Subject: Re: wrap up of pipe(2)
To: NetBSD Userlevel Technical Discussion List <tech-userlevel@NetBSD.ORG>
From: Greg A. Woods <woods@weird.com>
List: tech-userlevel
Date: 10/11/2001 14:21:01
[ On Thursday, October 11, 2001 at 21:20:00 (+0700), Robert Elz wrote: ]
> Subject: Re: wrap up of pipe(2) 
>
> If you were writing an application, and looking at the man page, and writing
> the code to conform, only to be told tomorrow that it has all changed, the
> man page has now been updated, and all your carefully planned code is now
> not correct, you wouldn't be very happy.

Ah, sorry, no, I most certainly would NOT!
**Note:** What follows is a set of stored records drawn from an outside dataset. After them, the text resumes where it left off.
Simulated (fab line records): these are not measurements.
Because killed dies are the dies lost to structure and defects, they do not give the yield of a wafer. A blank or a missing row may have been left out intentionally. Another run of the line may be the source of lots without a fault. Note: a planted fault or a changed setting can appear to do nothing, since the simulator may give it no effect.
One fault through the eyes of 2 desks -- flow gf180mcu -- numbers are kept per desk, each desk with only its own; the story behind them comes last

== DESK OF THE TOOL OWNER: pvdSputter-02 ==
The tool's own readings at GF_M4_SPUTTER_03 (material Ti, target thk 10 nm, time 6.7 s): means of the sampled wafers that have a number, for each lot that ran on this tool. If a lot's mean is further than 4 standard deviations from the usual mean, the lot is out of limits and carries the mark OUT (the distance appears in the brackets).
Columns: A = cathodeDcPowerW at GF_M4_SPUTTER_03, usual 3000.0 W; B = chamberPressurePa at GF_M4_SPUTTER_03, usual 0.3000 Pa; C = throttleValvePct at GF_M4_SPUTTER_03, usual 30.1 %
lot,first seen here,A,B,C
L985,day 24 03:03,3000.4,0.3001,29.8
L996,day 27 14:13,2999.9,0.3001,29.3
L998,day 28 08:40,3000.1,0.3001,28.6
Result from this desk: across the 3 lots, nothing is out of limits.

If I want to learn how to write my code so that it will work portably on
a given set of platforms (or to a given platform standard) then I will
work with the appropriate documentation, be that the manual pages for
each platform, or the standards document for the platform standard, or
both.

I most certainly ALWAYS want the platform documentation delivered with a
given release to EXACTLY describe the implementation in that very release!

If it note any discrepancies with any standard, or any differences with
other common implementations then so much the better, but these notes
must explicitly mention that they are not describing the actual
implementation.

I've been writing and porting code between various types of systems,
including most every type of Unix variant, professionally and as a hobby,
now for many many many years (perhaps not quite as many as you yourself
have, but I suspect nearly so!), and there's NOTHING about system
documentation that frustrates me more than finding that it does not
describe the actual release-specific implementation!  I have my own
personal copies of the release specific documentation for many important
unix variants explicitly for the purpose of discovering implementation
differences!  I fully expect every new release of every system to come
with new releases of its documentation and for that new documentation to
always include descriptions of new features and changes to any previous
implementations (at least where such changes also change what must be
documented), as well as of course the regular documentation fixes too.

As almost everyone replying to this thread has said, there are ample
sources of information on general programming.  System manuals do not
need to be both implementation specific and generic guides.

The manual page will not change unless I also change the underlying
implementation I'm using.  If I change the underlying implementation
then I really Really REALLY do want its documentation to change
correspondingly.  If my application suddently somehow fails or behaves
unexpectedly then I want to be able to read in the new manual page how I
must change my application to work properly on the new system
implementation.

Any system documentation that does not exactly describe the underlying
implemenation and behaviour of the system is buggy, by definition.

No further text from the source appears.